Inventing the Near Future: Inside the Quest for a $1000 General Purpose Bot
When you step into Brian Machado’s world, you quickly learn that money is less of a resource and more of a tool for acceleration. He has raised millions, worked on Uber’s self driving team as a teenager, and built prototypes that grab the attention of some of the biggest names in robotics. Yet his apartment in Waterloo was overflowing with hardware parts, 3D printers, and late rent notices rather than luxury perks or fancy office space.
The four 3D printers in his living room summed up his philosophy perfectly. Why have one printer when you can have four and run quadruple iterations at the same time. To Brian, money converted into learning is the highest possible return. Speed of iteration is the currency that matters.
That mindset followed him to San Francisco, where he now rents a 5000 square foot factory to pursue a goal that many engineers call impossible. He wants to build a general purpose robot for about $1000. Something modular. Something human-ish. Something you can hack on without years of training. He describes it as “Replit for robots.” Watching him work, it feels like LEGO Mindstorms for adults.
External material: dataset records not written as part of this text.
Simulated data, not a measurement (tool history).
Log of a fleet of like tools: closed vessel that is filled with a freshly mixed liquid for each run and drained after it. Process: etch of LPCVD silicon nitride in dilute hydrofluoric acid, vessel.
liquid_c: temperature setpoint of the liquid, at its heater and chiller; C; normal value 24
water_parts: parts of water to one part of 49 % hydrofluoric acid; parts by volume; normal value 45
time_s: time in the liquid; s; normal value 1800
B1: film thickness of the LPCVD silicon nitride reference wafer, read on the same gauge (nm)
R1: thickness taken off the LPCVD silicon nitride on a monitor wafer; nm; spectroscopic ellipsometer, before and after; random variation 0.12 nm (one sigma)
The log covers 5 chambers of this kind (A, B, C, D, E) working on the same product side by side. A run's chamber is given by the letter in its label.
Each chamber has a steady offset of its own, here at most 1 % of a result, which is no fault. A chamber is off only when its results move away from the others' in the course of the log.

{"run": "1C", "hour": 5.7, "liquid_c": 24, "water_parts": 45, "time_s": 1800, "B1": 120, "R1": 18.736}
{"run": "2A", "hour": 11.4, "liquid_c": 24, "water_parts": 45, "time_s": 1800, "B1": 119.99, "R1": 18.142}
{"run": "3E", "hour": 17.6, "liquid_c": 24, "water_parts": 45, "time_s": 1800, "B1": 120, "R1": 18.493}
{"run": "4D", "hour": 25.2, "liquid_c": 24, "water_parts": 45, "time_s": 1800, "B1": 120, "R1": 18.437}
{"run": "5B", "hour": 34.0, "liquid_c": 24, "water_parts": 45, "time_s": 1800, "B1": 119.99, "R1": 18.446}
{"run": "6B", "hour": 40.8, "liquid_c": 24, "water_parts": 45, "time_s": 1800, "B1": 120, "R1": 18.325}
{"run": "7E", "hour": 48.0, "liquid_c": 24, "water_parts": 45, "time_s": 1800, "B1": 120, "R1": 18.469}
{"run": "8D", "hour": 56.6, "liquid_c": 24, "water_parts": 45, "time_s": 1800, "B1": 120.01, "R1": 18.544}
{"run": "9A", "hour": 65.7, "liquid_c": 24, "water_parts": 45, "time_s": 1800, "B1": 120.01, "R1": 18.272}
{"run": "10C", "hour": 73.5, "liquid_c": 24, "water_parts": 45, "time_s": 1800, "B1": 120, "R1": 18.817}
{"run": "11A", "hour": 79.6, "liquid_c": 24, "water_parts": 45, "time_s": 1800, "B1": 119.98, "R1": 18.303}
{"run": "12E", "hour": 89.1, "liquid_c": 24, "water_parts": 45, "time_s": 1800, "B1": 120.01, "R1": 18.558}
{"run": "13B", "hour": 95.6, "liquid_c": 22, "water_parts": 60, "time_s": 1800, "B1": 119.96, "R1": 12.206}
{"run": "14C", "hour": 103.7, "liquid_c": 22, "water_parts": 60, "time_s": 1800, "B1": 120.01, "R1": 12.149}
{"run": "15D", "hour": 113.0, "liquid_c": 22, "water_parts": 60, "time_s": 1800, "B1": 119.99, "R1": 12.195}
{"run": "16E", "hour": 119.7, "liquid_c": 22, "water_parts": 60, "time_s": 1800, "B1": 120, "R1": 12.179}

A typical day in his workshop feels like an expedition through other people’s inventions. He buys products to dissect them the way a chef might taste cuisines for inspiration. Retractable USB cables, consumer gadgets, and even 3D printed sneakers all become raw learning material. One day he discovered that the foam rubber used in those shoes could be repurposed for a soft modular robot shell. That insight only came because he was willing to spend money simply to learn.
Brian is guided by a kind of intellectual compulsion. He surrounds himself with ideas, machines, and systems not because they solve a problem today but because they shape his instincts for tomorrow. He spends hundreds a month on AI platforms and developmental tools, convinced that a ten percent increase in idea velocity compounds into enormous returns over a lifetime.
That drive goes back to his belief that robotics today feels like computing before the Macintosh. Everyone chases photogenic demonstrations, but few create systems that developers can actually use. Brian compares his work to the Apple II, which was simple, limited, and life changing. He argues that general purpose robots are still missing their Apple II moment. They look futuristic but do very little in the real world and remain largely inaccessible to creators.
His solution is not to build a sleek humanoid that dazzles on stage, but to build a platform that is affordable, modifiable, and developer friendly. He wants a high school robotics kid or a hobbyist coder to get the same spark of possibility that he did. He wants a robot that can be programmed to wave, follow a person, or customize a tool attachment rather than lock users into a menu of predesigned actions.
The vision is bold, but what separates Brian is not the vision itself. It is the willingness to embrace mistakes as part of the learning process. He spent months designing a collapsible version of his robot to reduce shipping costs, only to discover that large shipping boxes were cheaper than he assumed. Many founders would bury the error. Brian pivoted on the spot and considered the lesson a victory because it improved the next version.
He is not romantic about failure, but he views it as data. He works fourteen hour days, sleeps on the factory floor, and has a track record that spans Uber, Google X, and Tesla. He once built a product that attracted millions of users, then shut it down because he was not passionate about it. Robotics is different for him. This is the field he will not abandon.
Behind the quirky purchases and improvisation lies a serious insight. Innovation often emerges when a single person carries context across hardware, software, electrical design, and user experience. Large teams can build polished components, but switching costs between specialists slow true breakthroughs. Brian’s value is that he has built a holistic understanding over twelve years. He can compromise where needed, optimize where it matters, and guide a product that blends accessibility with capability.
Most roboticists dream of creating machines that rival human dexterity. Brian dreams of creating machines that regular people can hack, customize, and teach new tricks. The killer application is unknown, and that unknown is the opportunity. Just as the first iPhone unlocked an ecosystem no one predicted, a cheap programmable robot could reveal use cases we cannot imagine today.
If Bracket Bot succeeds, it could be remembered as the spark that opened robotics to the developer community. If it fails, it will not be because Brian lacked passion or grit. He is too obsessed, too curious, and too committed to learning. He is building for himself first, and for the world second. That purity of motive fuels him more than any paycheck.
Spend a week with him and you either walk away thinking he is eccentric or you start to believe he might be building the future a few years early. He is trying to give the next generation the same feeling he had as a child building machines for the first time. A sense that technology is not magic, but something you can take apart, reshape, and improve.
The rest of us will know soon enough whether the $1000 general purpose robot becomes reality. If it does, the seeds were planted in that cluttered apartment, surrounded by 3D printers, children’s toys, old computers, and a belief that inspiration is worth paying for.